Do USAsians really not have storage heaters?

Nov 18, 2019 11:45

Let alone understand the concept!

I've noticed a tendency on Youtube, which has a heavy American content aimed at the UK under the misapprehension that we speak the same language, that when temperatures in the upper Northern Hemisphere are dropping a lot of cold weather preperation DIYs get shown. One of these is a cute idea, where you use ceramic flower pots or the like and a candle to help heat a room. The comments sections on these videos is always full of nay sayers, some disputing them by quoting all sorts of pseudoscientific data and ideas. I have just watched one that claims to show the fallacy by 'testing' one under supposedly scientific conditions.

They are wrong.

Most of the naysayers against it as a heating source are under the mistaken understanding of what heating means in this case. It is not a means to warm your cold toes or backside in front of when you come in from the cold. A candle flame standing alone in a room will, much like any flame, expel heat into the room which rapidly dissapates. By putting the pot over/around the candle more of it is held within the fabric, and it is this that retains heat which is more slowly let out into the room, keeping the chill off.

This is no different to an open fire, where you can get a rapid flash of heat as flames leap up from paper or brush, but it is the bed of coals that keeps the temperature in - not to mention, for thousands of years we have used stones heated in a fire to warm our feet and beds. It is exactly the same principal, of storing energy from one heat source to an object that will slowly release that heat over time. Come to think of it, that might be a better way to describe this sort of thing; The pot/brick/stone is a heat battery, being charged with the heat energy which is slowly but surely expended over time.

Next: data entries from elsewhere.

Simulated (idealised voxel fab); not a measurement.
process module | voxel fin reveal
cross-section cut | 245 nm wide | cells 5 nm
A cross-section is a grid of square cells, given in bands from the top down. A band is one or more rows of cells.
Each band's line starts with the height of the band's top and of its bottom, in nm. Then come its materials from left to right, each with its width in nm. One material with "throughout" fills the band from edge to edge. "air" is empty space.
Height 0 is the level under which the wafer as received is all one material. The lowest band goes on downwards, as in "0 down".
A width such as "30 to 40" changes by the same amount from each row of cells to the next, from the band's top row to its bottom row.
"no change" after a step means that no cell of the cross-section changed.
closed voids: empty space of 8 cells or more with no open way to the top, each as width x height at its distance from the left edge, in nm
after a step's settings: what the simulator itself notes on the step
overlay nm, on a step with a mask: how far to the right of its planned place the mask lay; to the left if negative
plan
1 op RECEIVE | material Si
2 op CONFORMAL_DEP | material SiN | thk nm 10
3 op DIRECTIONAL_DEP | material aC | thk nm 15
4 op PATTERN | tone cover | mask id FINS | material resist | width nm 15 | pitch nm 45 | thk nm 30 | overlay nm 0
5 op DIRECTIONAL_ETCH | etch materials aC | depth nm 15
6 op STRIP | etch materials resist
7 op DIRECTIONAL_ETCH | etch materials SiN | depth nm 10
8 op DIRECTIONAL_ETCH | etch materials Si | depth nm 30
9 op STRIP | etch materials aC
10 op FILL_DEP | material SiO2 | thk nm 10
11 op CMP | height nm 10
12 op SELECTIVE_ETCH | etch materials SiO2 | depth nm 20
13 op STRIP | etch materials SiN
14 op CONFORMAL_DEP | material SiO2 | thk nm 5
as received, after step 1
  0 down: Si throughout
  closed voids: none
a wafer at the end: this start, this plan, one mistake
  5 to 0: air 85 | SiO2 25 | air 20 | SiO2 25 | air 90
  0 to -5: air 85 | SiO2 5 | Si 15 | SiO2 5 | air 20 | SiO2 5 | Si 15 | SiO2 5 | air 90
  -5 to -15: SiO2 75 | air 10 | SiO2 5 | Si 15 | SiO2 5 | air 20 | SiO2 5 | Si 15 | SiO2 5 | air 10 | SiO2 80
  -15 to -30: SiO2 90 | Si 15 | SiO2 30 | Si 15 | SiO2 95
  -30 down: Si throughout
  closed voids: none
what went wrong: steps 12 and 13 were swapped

Storage heaters (used a lot in the UK) also work on this principe - bricks inside are heated while electricity is cheaper (usually at night) and they stotore the heat. This allows the heater to radiate it during the day. There's a better explanation here

As for this 'scientific' test, the guy made an enclosed space (a box, rather than a closed room) and measured the heat within the box by first burning a candle, then repeating this with a candle in a flower pot. His readings show (and I'm not disputing them) that the temperature inside the box rose more rapidly for the standalone candle, and the temperature within the box remained slightly lowere for the covered one throughout. He concluded from this that the covered candle was in fact a poorer heat source *stands back and smugly points at his own data*

Okay, but he fails to see the problem with his conclusion. He tested each method, with the same ambient temperature to start, the same type of candle, and the same burn time within the same box. He ran the test for half an hour for each; and that is where he failed.

As he remarks, the temperature inside the box ran hotter for the candle than the potted candle. As both candles burn the same and are within an enclosed space, where did the missing heat go?

Yup, into the ceramic!

If he had done this properly, he should have run the experiment with the candles burning for the same duration, then continued to moniter the temperature inside the box after that. In that way, he would have realized that the heat inside the box would have remained warmer than the first method by way of the stored energy. In that half hour it looked to be less efficient, but come back an hour after the candle's extinguished and it is another story. His data was incomplete, so his conclusion is faulty.

Me? I'm seriously considering looking around for a suitable pot or two and a tealight to keep the chill off our bathroom overnight - I'm not expection miracles, but it has to be better than the brass monkey temperatures of a morning!